I'm giving a talk on constructive mathematics, and I'd like some snappy examples of weird things that happen in non-constructive math.
For example, it would be great if there were some theorem claiming $\neg \forall x. \neg P(x)$, where no $x$ satisfying $P(x)$ were known or knowable.
But other examples are welcome as well.
On
If $\Phi$ is any statement, the following is a consequence of the law of the excluded middie: $$ (\exists n \in \mathbb{N})[(n = 0 \land \Phi) \lor (n \not = 0 \land \lnot \Phi)] $$ It will only be provable constructively if either $\Phi$ or $\lnot \Phi$ is provable constructively, because to prove it constructively you would have to produce an actual value of $n$, which means you would have to decide $\Phi$.
On
At least some time ago (I'm not sure if this has been cleared up recently), it was not known which of the quantities $\sqrt 2^\sqrt 2$ and $(\sqrt 2^\sqrt 2)^\sqrt 2$ furnishes an example of an irrational number raised to an irrational power that is rational.
On
At a fun level, there is the two-player game of Chomp.
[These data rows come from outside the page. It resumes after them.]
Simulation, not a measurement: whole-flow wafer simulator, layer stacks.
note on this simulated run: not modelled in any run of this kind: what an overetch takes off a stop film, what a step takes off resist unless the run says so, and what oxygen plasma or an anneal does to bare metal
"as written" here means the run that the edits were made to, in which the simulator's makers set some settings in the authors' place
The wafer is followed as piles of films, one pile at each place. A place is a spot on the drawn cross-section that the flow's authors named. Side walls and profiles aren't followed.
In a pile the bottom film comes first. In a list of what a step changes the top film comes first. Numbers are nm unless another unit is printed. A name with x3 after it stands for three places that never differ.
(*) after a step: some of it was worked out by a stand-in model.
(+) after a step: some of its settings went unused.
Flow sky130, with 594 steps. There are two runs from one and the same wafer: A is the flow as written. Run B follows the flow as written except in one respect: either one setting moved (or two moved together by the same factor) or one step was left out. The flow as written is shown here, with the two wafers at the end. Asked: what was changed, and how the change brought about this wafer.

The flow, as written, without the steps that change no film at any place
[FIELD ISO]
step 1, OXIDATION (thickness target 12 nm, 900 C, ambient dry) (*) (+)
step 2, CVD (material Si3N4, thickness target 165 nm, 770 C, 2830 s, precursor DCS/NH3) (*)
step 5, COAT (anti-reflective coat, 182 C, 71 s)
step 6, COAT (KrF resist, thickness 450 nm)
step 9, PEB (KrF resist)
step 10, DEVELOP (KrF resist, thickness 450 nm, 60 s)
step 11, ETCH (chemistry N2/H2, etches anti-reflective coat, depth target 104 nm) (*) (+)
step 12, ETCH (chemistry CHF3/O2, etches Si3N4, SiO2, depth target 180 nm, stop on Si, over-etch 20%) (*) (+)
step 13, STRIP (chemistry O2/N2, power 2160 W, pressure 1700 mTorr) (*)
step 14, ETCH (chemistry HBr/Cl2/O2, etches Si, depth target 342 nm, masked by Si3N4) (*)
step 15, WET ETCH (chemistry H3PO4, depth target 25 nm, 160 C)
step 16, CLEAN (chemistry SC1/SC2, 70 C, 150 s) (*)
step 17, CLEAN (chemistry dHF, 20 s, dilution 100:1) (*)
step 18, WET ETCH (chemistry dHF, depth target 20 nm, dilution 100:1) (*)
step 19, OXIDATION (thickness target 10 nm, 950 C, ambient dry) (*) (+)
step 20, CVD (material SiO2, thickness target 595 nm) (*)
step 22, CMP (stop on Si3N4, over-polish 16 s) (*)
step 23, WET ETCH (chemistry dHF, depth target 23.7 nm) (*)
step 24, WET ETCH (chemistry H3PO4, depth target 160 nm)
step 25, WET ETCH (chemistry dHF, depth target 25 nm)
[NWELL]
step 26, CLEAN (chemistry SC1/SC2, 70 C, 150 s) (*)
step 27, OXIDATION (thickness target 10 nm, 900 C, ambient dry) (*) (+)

Briefly, you have an $m\times n$ chocolate bar, divided into squares as usual. The lower left-hand little square is poisoned. The two players, A and B, play alternately. At any move, a player picks the lower left-hand corner of a square, and eats all squares above and/or to the right of that corner. The objective is not to eat the poisoned square.
One can prove quite simply that A has a winning strategy for any chocolate bar except the $1\times1$. But the proof is indirect. It is clear that for any specific bar, one of the two players has a winning strategy. One then shows that if B had a winning strategy, then A could adapt that strategy and win, by taking the square in the upper right-hand corner.
However, for even modest-sized chocolate bars, say $19\times 19$, no winning strategy for A is known. I may be out of date on the $19$, but know that computer searches for strategies have not had great success.
The existence of a Hamel Basis, that is, a basis for $\mathbb R$ as a vector space over $\mathbb Q$. No one knows a Hamel basis; it's probably unknowable in some sense.
The existence of a basis for every vector space is equivalent to the axiom of choice, which is the non-constructive piece of math by excellence.